Located in the South China Sea, Hainan is known for its tropical climate and beach resorts. It is also China's southernmost point. This week's venue is in the north of Hainan Island, approximately six miles from the coast.
As with last week's venue in Shanghai, this week's course will be making its DP World Tour debut. The only previous experience of the Blackstone Course hosting a top level professional tournament was the 2011 World Cup of Golf.
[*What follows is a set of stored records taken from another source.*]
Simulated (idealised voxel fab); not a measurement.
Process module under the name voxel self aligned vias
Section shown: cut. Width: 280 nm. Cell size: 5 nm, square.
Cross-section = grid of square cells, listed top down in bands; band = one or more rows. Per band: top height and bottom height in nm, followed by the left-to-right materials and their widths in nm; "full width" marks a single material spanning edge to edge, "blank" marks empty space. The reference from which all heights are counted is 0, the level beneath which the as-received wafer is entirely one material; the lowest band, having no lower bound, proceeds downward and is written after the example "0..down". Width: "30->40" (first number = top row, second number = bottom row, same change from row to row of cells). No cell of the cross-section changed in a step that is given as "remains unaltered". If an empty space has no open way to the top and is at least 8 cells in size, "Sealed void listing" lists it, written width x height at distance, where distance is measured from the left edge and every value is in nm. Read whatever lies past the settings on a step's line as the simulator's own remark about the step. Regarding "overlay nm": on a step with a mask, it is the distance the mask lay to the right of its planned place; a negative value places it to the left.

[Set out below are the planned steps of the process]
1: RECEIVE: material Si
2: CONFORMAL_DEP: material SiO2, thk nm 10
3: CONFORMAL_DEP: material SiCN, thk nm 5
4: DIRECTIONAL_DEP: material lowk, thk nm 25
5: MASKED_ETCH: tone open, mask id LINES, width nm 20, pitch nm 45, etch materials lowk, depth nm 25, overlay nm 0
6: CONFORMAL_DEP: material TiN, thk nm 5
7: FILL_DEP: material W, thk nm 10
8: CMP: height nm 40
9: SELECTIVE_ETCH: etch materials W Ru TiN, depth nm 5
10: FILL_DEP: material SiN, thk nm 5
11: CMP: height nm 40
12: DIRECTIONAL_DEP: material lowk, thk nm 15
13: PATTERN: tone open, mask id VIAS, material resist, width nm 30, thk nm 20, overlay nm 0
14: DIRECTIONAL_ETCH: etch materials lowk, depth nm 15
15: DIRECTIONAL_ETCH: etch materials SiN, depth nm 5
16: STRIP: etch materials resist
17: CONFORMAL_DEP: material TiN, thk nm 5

Blackstone is laid out across 350 acres of gently rolling, volcanic turf and will be one of the longest courses on this year's DP World Tour schedule. Sand is more plentiful than at most Tour venues, although water is only really a threat on a handful of holes. This week's event will be co-sanctioned alongside the China Tour.
Six To Watch
With the field for the forthcoming Hainan Classic largely the same as it was in Shanghai last week, it's fair to suggest that the top of the leadboard is likely to be populated by the usual suspects.
Teeing-up at the Blackstone Course this Thursday will be three players who figured highly in last week's exciting conclusion of the Volvo China Open.
Hao Tong Li, Eugenio Chacarra and Tapio Pulkkanen were all well placed to win China's national open when teeing-up for the final round. Indeed, Tong Li and Chacarra were joint leaders of the tournament thru 54 holes.
Both of these golfers have already won on the DP World Tour this season, with Chacarra particularly ready to move to the next level.
The 25-year-old Spaniard turned professional three years ago and immediately signed up with the LIV Tour where he sensationally won a tournament in Bangkok in October 2022.
He has since departed the Saudi-backed Tour and is ready to make a name for himself in more traditional circles. It would be a huge surprise if he didn't contend again this coming weekend.
Pulkkanen, meanwhile, has stood on five DP World Tour podiums during his career but remains without a victory at this level. His form has improved in recent weeks and his last two starts in Asia have yielded finishes of 13th and seventh.
The consistent Rasmus Neergaard-Petersen goes again, while Ding Wengyi and Elvis Smylie should also be taken seriously.
Smylie claimed his first DP World Tour title in his native Australia before Christmas and he's a player who appears to be heading towards the world's top 100. He tied-15th in Shanghai on Sunday.
As for Wengyi, he posted a top-10 on home soil at the weekend and has played solidly on Tour this year. He could easily make it back-to-back victories for China following Ashun Wu's success on Sunday.